An SValue points to an expression composed of the ExprNode types defined in Rose/BinaryAnalysis/SymbolicExpression.h, and also stores the set of instructions that were used to define the value. This provides a framework for some simple forms of value-based def-use analysis. See get_defining_instructions() for details.
One sometimes needs to distinguish between registers (or other named storage locations) that contain an "unknown" value versus registers that have not been initialized. By "unknown" we mean a value that has no constraints except for its size (e.g., a register that contains "any 32-bit value"). By "uninitialized" we mean a register that still contains the value that was placed there before we started symbolically evaluating instructions (i.e., a register to which symbolic evaluation hasn't written a new value).
An "unknown" value might be produced by a RISC operation that is unable/unwilling to express its result symbolically. For instance, the RISC "add(A,B)" operation could return an unknown/unconstrained result if either A or B are unknown/unconstrained (in other words, add(A,B) returns C). An unconstrained value is represented by a free variable. ROSE's SymbolicSemantics RISC operations never return unconstrained values, but rather always return a new expression (add(A,B) returns the symbolic expression A+B). However, user-defined subclasses of ROSE's SymbolicSemantics classes might return unconstrained values, and in fact it is quite common for a programmer to first stub out all the RISC operations to return unconstrained values and then gradually implement them as they're required. When a RISC operation returns an unconstrained value, it should set the returned value's defining instructions to the CPU instruction that caused the RISC operation to be called (and possibly the union of the sets of instructions that defined the RISC operation's operands).
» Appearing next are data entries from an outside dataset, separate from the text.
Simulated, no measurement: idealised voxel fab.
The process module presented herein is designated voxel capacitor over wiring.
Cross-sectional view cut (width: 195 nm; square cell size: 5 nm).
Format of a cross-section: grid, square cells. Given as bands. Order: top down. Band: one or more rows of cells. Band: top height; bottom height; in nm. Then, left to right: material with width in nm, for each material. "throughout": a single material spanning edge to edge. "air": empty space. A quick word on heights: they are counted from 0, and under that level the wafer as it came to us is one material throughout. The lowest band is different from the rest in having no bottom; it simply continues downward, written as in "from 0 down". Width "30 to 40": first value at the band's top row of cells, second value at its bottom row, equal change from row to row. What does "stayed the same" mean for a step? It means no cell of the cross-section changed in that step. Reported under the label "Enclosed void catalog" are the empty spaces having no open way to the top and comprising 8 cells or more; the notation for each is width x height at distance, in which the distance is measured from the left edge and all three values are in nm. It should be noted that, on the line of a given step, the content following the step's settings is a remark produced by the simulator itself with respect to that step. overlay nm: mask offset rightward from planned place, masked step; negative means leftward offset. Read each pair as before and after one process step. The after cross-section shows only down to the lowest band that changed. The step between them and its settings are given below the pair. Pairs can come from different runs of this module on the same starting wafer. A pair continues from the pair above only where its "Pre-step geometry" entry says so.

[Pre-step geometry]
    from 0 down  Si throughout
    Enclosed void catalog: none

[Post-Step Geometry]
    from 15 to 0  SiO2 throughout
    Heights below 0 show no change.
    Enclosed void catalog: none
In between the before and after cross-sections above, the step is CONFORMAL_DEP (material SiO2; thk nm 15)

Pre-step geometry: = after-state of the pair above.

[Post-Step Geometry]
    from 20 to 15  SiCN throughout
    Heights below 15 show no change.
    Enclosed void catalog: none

An "uninitialized" register (or other storage location) is a register that hasn't ever had a value written to it as a side effect of a machine instruction, and thus still contains the value that was initialially stored there before analysis started (perhaps by a default constructor). Such values will generally be unconstrained (i.e., "unknown" as defined above) but will have an empty defining instruction set. The defining instruction set is empty because the register contains a value that was not generated as the result of simulating some machine instruction.
Therefore, it is possible to destinguish between an uninitialized register and an unconstrained register by looking at its value. If the value is a variable with an empty set of defining instructions, then it must be an initial value. If the value is a variable but has a non-empty set of defining instructions, then it must be a value that came from some RISC operation invoked on behalf of a machine instruction.
One should note that a register that contains a variable is not necessarily unconstrained: another register might contain the same variable, in which case the two registers are constrained to have the same value, although that value could be anything. Consider the following example:
Step 1: Initialize registers. At this point EAX contains v1[32]{}, EBX contains v2[32]{}, and ECX contains v3[32]{}. The notation "vN" is a variable, "[32]" means the variable is 32-bits wide, and "{}" indicates that the set of defining instructions is empty. Since the defining sets are empty, the registers can be considered to be "uninitialized" (more specifically, they contain initial values that were created by the symbolic machine state constructor, or by the user explicitly initializing the registers; they don't contain values that were put there as a side effect of executing some machine instruction).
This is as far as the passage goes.